The county’s Finance Committee reaffirmed its commitment to a policy last week, and if the full board had to vote on the extensions this Thursday, commissioners would most likely have said no to extending the time durations for the zone requests.
But County Administrator and Controller Daryl Delabbio agreed last week to meet with City Economic Development Director Kara Wood and The Right Place Inc. Vice President Rick Chapla this week to try to iron out an agreement that would fit the county’s policy.
“We’re open to talking with the county and we can come to an agreement quickly,” said Wood to members of the committee.
So now it appears that the actual vote on the extensions will come before commissioners Oct. 9, two days after the Finance Committee wrestles with the issue again.
Saying no to all three extension requests would let commissioners slow the erosion of the county’s property-tax revenue, a concern the board has had for the past three years. The trio of projects would cost the county roughly $89,000 worth of that revenue over 12 years.
But denying those extensions would mean the city would lose income-tax revenue from more than 100 jobs that have been estimated to come from the projects, and would make county commissioners look like they’re against economic development.
“Here we go again; we’re the bad guy,” said Commissioner Art Tanis.

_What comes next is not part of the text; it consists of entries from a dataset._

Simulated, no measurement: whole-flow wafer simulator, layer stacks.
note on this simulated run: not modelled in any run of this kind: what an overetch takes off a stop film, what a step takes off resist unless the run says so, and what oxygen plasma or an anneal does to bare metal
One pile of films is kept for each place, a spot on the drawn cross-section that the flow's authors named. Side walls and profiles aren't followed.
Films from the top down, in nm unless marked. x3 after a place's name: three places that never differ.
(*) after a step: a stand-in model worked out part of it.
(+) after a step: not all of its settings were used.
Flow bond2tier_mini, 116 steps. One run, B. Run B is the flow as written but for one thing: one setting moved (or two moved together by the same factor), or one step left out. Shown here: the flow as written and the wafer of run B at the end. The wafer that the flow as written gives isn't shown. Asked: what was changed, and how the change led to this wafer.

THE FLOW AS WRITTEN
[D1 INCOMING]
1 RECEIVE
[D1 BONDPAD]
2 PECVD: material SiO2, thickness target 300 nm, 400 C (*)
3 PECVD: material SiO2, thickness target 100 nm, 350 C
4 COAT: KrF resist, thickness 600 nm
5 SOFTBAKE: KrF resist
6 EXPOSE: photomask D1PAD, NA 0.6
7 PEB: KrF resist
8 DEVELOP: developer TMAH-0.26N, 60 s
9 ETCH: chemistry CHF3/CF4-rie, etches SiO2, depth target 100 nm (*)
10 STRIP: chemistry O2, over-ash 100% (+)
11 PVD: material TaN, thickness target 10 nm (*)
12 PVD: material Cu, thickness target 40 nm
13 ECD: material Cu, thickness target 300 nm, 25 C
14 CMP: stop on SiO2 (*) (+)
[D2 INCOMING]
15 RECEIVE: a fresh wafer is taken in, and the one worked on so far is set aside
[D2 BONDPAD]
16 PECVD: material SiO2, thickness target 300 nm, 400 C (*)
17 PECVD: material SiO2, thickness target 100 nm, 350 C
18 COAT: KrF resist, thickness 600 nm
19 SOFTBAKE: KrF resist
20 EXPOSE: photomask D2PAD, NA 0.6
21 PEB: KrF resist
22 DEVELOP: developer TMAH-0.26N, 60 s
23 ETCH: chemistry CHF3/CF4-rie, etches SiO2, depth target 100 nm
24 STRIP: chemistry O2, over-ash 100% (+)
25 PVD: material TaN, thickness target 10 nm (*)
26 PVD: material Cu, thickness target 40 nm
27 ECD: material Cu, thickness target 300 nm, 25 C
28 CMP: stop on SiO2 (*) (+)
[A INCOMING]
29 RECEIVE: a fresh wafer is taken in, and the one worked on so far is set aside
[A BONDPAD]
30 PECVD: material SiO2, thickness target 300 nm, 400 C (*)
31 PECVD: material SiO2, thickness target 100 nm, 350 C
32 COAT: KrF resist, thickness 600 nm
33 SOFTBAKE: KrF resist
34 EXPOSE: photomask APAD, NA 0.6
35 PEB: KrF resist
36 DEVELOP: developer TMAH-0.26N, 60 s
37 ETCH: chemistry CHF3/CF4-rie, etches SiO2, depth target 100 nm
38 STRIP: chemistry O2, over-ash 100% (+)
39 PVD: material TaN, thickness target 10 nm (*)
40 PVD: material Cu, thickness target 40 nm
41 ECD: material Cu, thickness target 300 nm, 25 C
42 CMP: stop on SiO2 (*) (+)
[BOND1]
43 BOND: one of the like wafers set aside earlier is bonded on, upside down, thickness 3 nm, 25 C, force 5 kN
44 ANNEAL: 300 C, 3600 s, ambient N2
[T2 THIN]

Saying yes to all three extensions would let commissioners play a role in revitalizing three properties in the city that hold a promise to eventually return more property-tax revenue to the county than if the sites aren’t renovated.
But approving those extensions would mean commissioners would set a precedent by not adhering to a county policy they approved in May 2007 and have stuck to ever since, and not following it would make it difficult for them to deny future requests.
There are at least 26 different boards in the county that abate or capture property-tax and millage revenue that belongs to the county.
Their newly found dilemma and power comes courtesy of Public Act 116, a state statute passed by legislators earlier this year. The city has requested a decision from the county because city officials have to get the extension requests to the state by Oct. 23.
“Because the Legislature drafted the law as an all or nothing, we can’t grant any extensions to Grand Rapids until they get under 10 percent,” said Commissioner Nadine Klein, who referred to the county’s policy that doesn’t allow the board to approve a new request for a unit when it has abated and exempted more than 10 percent of its tax roll.
Three commissioners on the Finance Committee, though, indicated last week that they were interested in either making an exception to the policy from the trio of extensions or amending the policy to allow an approval of the extensions if the city reimburses the county for its lost tax revenue.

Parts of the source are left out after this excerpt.